Next, a woman on a couple of tulle scarves pulls herself up and flips around and it’s awesome. A stagehand puts a mattress under her, because, yeah, that would help if she fell 40 feet.
Now a French couple is tangoing while juggling. I guess that’s the way to seduce a woman. Very sexy stuff here folks. How does one become a juggler’s assistant?
When some puns about a fake head prop don’t go over so well, Circ improvs, “Come on folks, the world is about to end. You might as well laugh!” That goes over very well.
A husband and wife are suspended from bungee cords, performing an intimate little number called “The Desire of Flight.” I imagine that lots of parents will be asked a lot of questions when they take their kids home.

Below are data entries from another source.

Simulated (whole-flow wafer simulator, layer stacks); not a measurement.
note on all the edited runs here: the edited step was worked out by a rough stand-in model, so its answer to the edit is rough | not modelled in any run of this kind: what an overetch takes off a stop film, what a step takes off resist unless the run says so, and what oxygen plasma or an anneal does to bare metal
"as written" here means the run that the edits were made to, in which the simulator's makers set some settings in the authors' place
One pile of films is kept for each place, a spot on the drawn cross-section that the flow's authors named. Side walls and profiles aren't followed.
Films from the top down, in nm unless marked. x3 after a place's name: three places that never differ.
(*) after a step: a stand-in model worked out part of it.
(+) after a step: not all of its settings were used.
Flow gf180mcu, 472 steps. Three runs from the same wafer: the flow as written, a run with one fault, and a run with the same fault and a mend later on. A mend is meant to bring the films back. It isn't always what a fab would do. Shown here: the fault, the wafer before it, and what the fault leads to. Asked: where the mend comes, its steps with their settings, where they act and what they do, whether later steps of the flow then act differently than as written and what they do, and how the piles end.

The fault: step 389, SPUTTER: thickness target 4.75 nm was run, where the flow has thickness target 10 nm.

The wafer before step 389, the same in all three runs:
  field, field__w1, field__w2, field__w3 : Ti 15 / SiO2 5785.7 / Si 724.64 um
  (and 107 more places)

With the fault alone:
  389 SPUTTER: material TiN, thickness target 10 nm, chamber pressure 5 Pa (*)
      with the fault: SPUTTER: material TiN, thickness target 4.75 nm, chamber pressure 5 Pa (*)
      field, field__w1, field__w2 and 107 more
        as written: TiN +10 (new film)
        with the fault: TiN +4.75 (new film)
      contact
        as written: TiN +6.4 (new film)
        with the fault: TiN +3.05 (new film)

No wonder people love the circus, it is sexual. Like, whoa.
Finally, seven adorable Chinese chicks on bikes stand on the seat, jumping from one bike to another bike-rider’s shoulders, all to an obligatory cover of Britney Spear’s “Circus.”
Everyone comes out and takes their bows. That was so good. Standing ovation! Bravo!
After the audience clears out, Circ comes to meet us, still in full costume and makeup. He takes us backstage and shows us around. We meet the trapeze artist who is hanging out with the drummer’s family, talk to some of the crew members. Circ shows us his very impressive dressing room—a light-up vanity mirror behind a curtain.
We then all head back to meet the horses (!!!). They are very pretty but do not like having their photo taken. Further back behind these makeshift stables are where the cows, ahem, oxen Muffin and Buttercup, are kept. They are like two massive puppies that love Circ. He pets them and feeds them bagels. My mom even takes half of a bagel and feeds it to the cows. From her mouth. She belongs in the circus. I feed the cows bagels from my hands. Because it’s December 20th in New York City, so what else would I be doing?
Circ then takes us back to “Trailer Row,” where all of the cast and crew members live throughout the 134-show run. As the five of us sit in his trailer, he brags how he can see the Metropolitan Opera from his window. It is the side of the building, one foot away from his wall. We sit and talk about fellow Buffalonians living in New York, and our own Sandy experiences.
At one point, Circ invites over Menno, one half of the tangoing, juggling duo. He and his wife live in the trailer across the row with their six-month-old son, where he often invites his circus “family” to watch clips from his collection of circus films which he began accruing when he was only eight years old. Circ and Menno’s faces light up when talking about seeing the circus as young kids, and how much they still love it now.
I entered the Big Apple circus cranky and sick. I left skipping like a little kid. The circus is a place under a big tent with a lot of people, namely children, screaming as they watch other, very talented people, do death-defying stunts. When you’re young, you can’t imagine anyone doing those things. When you’re older, you can’t imagine yourself doing those things. And no matter how old you feel going into the show, you’re going to feel young at heart when you come out. The circus is scary. The circus is sort of sexy. The circus is goofy and fun. The circus is magical. Still.
And it’s a place where you get to see your dad’s friend from high school wear a lot of makeup.